It’s ok to not be ok. Most of my life I’ve spent trying to make others happy (I think that is why I became a nurse); most of the time to the detriment of my own happiness. I would go without. I didn’t like ruffling feathers and I sure as heck didn’t like conflict. All my life I’ve been a people pleaser with a doormat across my forehead that said “walk here.” It hurt me deeply if I have caused hurt to another. What I have found out is that just because you sacrifice for others, that does not mean they would do it for you. Most of the time, they don’t even notice. But do you know what tragedy does? It put so many things into perspective. You learn what is important and what isn’t. You learn which battles/fights to choose. You are more selective about who you allow into your circle. Since the death of my husband, I have stopped living for everyone one else. I have stopped saying “I’m sorry” for things that are beyond my control. I have learned to cut people out of my life who don’t belong there. Don’t get me wrong…it is not like I flipped some sort of switch and magically stopped giving a damn. I am still a work in progress. But I have to say IT FEELS AMAZING!

It’s ok to completely suck at something. It’s ok to not have a single clue of how to be a parent let alone a good one. My fear was that I was going to scar my child for life in some way. What I’ve learned is one of THE most important things I have to do is love her and teach her to love herself. I’ve learned to let go of a lot of my fears (many remain though). With each passing day I pray for continued guidance for myself and guidance on raising my daughter (among many other prayers). I used to worry that my child was somehow deficient because she no longer had a father who is present. I didn’t want her to be singled out at school. But out of all the things in my life that I do have control over, that is not one of them. What I have taught her is she is no different from anyone else. Her father may no longer be with us, but she has so many family and extended family who love her beyond words.

Always say “I love you” before you part ways; you never know if that is the last time you will see them. Tell others how you feel TODAY because we are not guaranteed tomorrow. These were just words to me in the past. It took a tragedy to make me see how important it really is. My husband always told me “you’re stronger than you know.” I remember thinking yeah, yeah of course I am. As it turns out, I’ve found a strength that I didn’t know I had. It did not happen overnight (remember, this is year 8) and I still struggle; I imagine I always will. My strength came slowly and as I woke everyday and looked at my daughter’s face, I managed to find the strength to put one foot in front of the other. I felt like I had to be ok…for her.

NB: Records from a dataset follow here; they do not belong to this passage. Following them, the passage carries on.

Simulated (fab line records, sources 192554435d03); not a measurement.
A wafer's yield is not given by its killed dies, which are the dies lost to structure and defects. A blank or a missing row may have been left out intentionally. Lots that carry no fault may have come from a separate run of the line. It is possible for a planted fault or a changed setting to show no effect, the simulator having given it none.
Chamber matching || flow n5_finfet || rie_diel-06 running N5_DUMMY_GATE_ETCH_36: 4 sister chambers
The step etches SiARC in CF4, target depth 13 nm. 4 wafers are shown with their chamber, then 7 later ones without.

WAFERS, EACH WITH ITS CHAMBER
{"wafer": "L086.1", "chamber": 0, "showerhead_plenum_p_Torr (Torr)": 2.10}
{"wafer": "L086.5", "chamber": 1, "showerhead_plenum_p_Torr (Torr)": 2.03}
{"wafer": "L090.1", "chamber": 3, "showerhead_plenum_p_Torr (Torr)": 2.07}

I also learned that you cannot rush healing. I wanted so badly to be ‘ok’. I had no idea how long was an appropriate time to grieve (there is no appropriate time). I wanted people to stop looking at me with pity in their eyes. So I tried very hard to be ok. I tried to rush the process. And when I wasn’t rushing it, I was trying to numb it. But pain and unresolved feelings, including grief, have a knack of showing up at the most inopportune times. Like in the middle of Hobby Lobby while I was minding my own business, shopping for who knows what. All of a sudden, seemingly out of nowhere, I burst into tears (like seriously ugly cry kind of tears) because I had a thought about the last time my husband and I were in this store. All the feelings I had been repressing spilled right out of me, for all the world (or at least the store) to see. I had to leave cause I was a hot mess. Then there was the time I was giving my daughter a bath. As she sat there splashing in the tub my mind wandered back to when my husband was alive and we would all be in the bathroom laughing and playing. It’s bad enough to start sobbing in a store in front of a bunch of people you don’t know who you are unlikely to see again. It is awfully terrifying to a child to see her mother loose it. As I mentioned in another post, there is no quick way to heal. You have to go through the process. You HAVE to go through the process.

I cannot take credit for the healing. Not a day went by that I didn’t constantly pray for guidance and clarity and the strength to make it through the day…if only 5 minutes at a time. I lost my best friend, the love of my life. I was left with a gaping hole. I will, someday, feel whole again. My heart will fully heal, the (w)hole will be mended and my scars will remind me of a strength I never knew I had. What I am left with, by His grace, is my daughter…the best of us both and my most precious gift.

1,361 thoughts on “Lessons I’ve Learned”

  1. Well said!
    I think that it’s more important that we are honest with our wounds for our children just so they can see us heal. Letting them know it’s ok to feel loss – they’ll go through some sort of it themselves someday.
    He would truly be so proud of you.